How to be a Zero Waste Family
By Chris W. Burger, Whitney Point, New York
We’re told that the average American generates 1,500 pounds per person per year or over 4 pounds per day. It has taken our family of four 15 years to fill a paper grocery bag with trash. We have calculated that this works out to be 3/4s of a pound per person per year. Not zero waste, but pretty darn close.
My wife and I started recycling on a personal level in 1970, inspired by the first Earth Day. Back then we relied on the local metal scrap dealer to recycle our metals, a glass manufacturer in a town 60 miles away where we had a friend who we visited from time to time, a local Boy Scout Troop that ran paper drives, and a backyard compost pile. Plastics had started to enter the waste stream, but had not reached over-whelming proportions and were easier to avoid. Several years later, I (along with others) started a volunteer recycling center through our local food co-op. Being a purely volunteer effort, the center was difficult to keep going.
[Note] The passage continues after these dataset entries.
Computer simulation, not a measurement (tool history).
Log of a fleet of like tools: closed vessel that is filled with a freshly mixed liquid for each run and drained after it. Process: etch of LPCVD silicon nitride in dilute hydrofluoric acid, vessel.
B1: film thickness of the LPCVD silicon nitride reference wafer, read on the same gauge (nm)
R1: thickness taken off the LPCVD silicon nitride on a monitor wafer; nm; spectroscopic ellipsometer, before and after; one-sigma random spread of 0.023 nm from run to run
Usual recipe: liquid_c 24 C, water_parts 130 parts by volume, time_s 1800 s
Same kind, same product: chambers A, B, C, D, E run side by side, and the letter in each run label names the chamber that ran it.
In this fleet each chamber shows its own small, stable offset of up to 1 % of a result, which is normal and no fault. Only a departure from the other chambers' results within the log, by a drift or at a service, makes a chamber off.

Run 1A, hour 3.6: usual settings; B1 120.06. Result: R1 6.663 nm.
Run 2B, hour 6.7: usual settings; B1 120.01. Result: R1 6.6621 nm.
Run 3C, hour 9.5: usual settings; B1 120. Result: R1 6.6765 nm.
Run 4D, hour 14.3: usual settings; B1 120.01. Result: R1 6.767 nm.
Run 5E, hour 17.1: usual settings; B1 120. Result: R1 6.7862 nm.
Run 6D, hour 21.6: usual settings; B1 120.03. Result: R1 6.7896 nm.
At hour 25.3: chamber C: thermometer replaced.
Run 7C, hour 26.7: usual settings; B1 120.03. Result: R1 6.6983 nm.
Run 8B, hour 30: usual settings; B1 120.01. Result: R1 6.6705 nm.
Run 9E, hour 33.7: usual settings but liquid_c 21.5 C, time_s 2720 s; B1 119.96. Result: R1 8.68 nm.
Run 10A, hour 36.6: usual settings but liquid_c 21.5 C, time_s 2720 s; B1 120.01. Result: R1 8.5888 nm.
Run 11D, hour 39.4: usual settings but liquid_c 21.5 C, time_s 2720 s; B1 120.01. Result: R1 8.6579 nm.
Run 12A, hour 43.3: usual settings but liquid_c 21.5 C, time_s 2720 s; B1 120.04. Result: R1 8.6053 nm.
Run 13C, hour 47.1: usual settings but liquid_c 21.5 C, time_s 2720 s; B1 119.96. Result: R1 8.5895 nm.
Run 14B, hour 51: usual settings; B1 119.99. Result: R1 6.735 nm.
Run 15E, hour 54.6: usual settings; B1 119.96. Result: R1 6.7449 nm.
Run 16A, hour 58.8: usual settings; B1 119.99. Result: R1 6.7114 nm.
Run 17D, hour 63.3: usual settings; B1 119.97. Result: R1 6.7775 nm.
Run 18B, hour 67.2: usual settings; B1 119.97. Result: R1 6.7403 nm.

It became evident that it would be important to develop a government run recycling infrastructure. With some community organizing, we were able to persuade our County to establish a recycling program. Our County operates the landfill. It is very expensive and a new landfill is difficult to site so the County has a vested interest to minimize landfill use. We started with a program that took sorted paper, glass, metal, and Plastic 1-3. Since then, we have continued to grow the recycling program to include all glass and metal, all plastic except Styrofoam, and most paper and cardboard products (even including such things as soiled pizza boxes and waxed and plastic coated cardboard containers). All are collected as a single stream, making it very convenient for residents. Film plastic (plastic bags, wrappers, etc.) is collected through all our major grocery stores (we found it easier to handle this material as a separate collection). Electronics also have special collections (the County offers a drop-off, but local electronic stores are beginning to offer the drop-off service as well). Hazardous waste (including batteries) is also collected separately. Some of the major home improvement stores are beginning to offer battery and compact fluorescent Light (CFL) drop-off. As we developed markets for each material, they were banned from the landfill.
The County does not collect waste, but is in the position to set the rules. Waste haulers must offer collection of recyclables and monitor the various material bans. They are fined if they attempt to bring recyclables to the landfill (enforced with spot checks). They are allowed to refuse to pick up a trash can that contains recyclables. A pay-as-you-throw (PAYT) trash system is in place, with residents buying special bags for waste. The recycling system is paid for by waste disposal fee revenues. Since the recycling program is constantly growing and there is fixed costs at the landfill that are now spread over a shrinking volume of waste, the price of disposal is constantly rising (also providing a strong motivation to recycle). The overall cost to the resident, however, is not rising since their waste portion is going down.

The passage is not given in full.